Stavans is a noted translator himself (including, in 2002, the first chapter of Cervantes’ Don Quixote into Spanglish, a hybrid language about which Stavans has written extensively). He’s also the founder and publisher of Restless Books, a digital imprint devoted to publishing translations of literature from around the globe into English.

The two agreed that the timing to explore translation at Amherst is perfect because it comes during a period when the college is engaged in strategic planning that includes developing ways to internationalize Amherst’s liberal arts educational experience. Also, translation is core to the mission of a liberal arts college.

"Translation goes to the heart of what we do in the liberal arts, which is to practice interpretation,” Ciepiela said. “Translation is writing as interpretation.  And in requiring you to give exquisite attention to another person's language and responsively reshape it, translation is a profound form of human engagement."

The setting is appropriate as well, because translation has figured prominently in the scholarly lives of several distinguished Amherst faculty over the years. 

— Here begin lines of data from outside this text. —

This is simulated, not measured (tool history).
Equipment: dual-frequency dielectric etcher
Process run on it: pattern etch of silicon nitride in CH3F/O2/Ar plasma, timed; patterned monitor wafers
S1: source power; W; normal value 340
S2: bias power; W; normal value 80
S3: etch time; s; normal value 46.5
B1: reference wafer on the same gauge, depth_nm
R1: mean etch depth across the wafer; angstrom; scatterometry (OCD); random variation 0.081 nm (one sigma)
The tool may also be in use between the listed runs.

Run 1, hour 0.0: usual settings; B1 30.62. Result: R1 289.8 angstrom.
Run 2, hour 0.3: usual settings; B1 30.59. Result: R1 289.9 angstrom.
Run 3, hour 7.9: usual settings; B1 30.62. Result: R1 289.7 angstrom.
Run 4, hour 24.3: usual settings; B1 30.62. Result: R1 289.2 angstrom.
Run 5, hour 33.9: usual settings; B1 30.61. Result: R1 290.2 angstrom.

A sampling of examples, in addition to  Stavans and Ciepiela: Poet Richard Wilbur’s translations of French verse; Henry Steele Commager Professor and Professor of Russian Stanley Rabinowitz’s translations of Russian texts on dance and ballet;  French professor Laure Katsaros’  translations of American poetry into French; Professor of Law, Jurisprudence and Social Thought Adam Sitze’s  translations of Italian critical theory; and Spanish Professor James Maraniss’s translations of Cuban writer Antonio Benítez-Rojo.

“Translation as a theme can serve as a portal, opportunity and excuse to address the comings and goings between the local and the international, and between the individual and society in a way that can be interdisciplinary and cutting edge,” Stavans said. “I hope this series of events will show us that translation is not a narrow field, but a very broad one through which you can achieve multiple things.”